The meteorite laboratory traces its history back to 1749, when a
700-kilogram piece of iron rock was found near Krasnoyarsk and donated
to the Russian Academy of Sciences. It took more than half a century
before scientists realized it was from outer space. Today, the world's
only monument to a meteorite stands near the spot where it was found.

Even before then, there were plenty of tales of rocks hurtling through
the air toward Russia. Meteorites were discovered in the tombs of the
Scythians, nomadic warriors who roamed Russia more than 2,000 years ago.

Anna Skripnik, who has worked at the institute since she graduated
almost 40 years ago, explained that the discovery of a rock with large
quantities of iron "was a kick-start for civilization," giving people
access to iron before mining was possible. Swords have been discovered
in Egypt made from nonterrestrial metal.

One of the most famous meteorite showers in Russia occurred in Veliky
Ustyug in 1290. It is depicted in a famous 17th-century icon showing St.
Prokopy saving the town from destruction with his prayers.

Meteorites were seen as a warning for the people to mend their ways.
Chapels were often opened at the sites of meteorite falls, and the
meteorites were incorporated into the walls of monasteries.

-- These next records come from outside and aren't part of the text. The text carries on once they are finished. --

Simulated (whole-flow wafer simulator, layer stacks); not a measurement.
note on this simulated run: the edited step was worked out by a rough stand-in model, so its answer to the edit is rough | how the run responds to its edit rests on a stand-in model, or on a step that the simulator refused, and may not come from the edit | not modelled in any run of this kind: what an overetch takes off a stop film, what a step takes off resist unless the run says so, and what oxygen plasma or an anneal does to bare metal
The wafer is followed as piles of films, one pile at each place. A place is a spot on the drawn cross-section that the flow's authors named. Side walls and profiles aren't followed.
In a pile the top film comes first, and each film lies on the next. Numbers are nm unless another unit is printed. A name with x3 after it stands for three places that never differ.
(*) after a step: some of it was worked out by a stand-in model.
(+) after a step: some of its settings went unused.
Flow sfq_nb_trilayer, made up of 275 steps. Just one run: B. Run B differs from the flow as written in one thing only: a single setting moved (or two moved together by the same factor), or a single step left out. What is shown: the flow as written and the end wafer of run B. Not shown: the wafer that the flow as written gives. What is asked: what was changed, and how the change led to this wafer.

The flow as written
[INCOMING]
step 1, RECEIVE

In 1860, the Orthodox church's synod gave permission to make a
pilgrimage to "where in 1290, as told by ancient tales, a cloud of
stones fell." A still-worn path to an abandoned chapel at the site shows
that people today make the pilgrimage.

--------------------------------------------

What to do if you find a possible meteorite

o?Chisel off a 10-gram to 15-gram sample.
o?On a piece of paper, write the date and location of the find; the weight
of the sample; any peculiarities such as magnetism or the presence of metal;
and a detailed description of how you came upon the sample.
For example, "I saw a fiery light in the sky, heard a loud noise and
found an unusual stone" or
"I found a heavy magnetic rock in a field while plowing."
o?Take a photograph of the sample.
o?Put the three items in a box and mail them to
the meteorite laboratory at Vernadsky Institute of Geochemistry, 19
Ulitsa Kosygina, Moscow 119991.

Source: www.meteorites.ru

----------------------------------------------

On show at the museum is part of a meteorite that fell on the eve of the
Battle of Borodino on Sept. 5, 1812, which the Russian side interpreted
as a sign from the heavens that Napoleon's army would be defeated, which
it was.

The biggest and most mysterious cosmic attack on Russia took place in
1908 when an object -- scientists still dispute whether it was a
meteorite or a comet -- exploded above the ground near the Tunguska
River in the Krasnoyarsk region. The explosion was 1,000 times more
powerful than the bomb dropped on Hiroshima, and the sound of the
explosion was supposedly heard in London. No meteorite finds have been
made at Tunguska, and Nazarov said he was inclined to support the comet
theory.

The last big fall was the Sikhote-Alin meteorite, which landed in the
Primorye region on Feb. 12, 1947. More than 20 tons have been uncovered,
only a small percentage of what is supposed to have landed in the area.
A painting of the meteorite's fireball hangs in the Moscow museum.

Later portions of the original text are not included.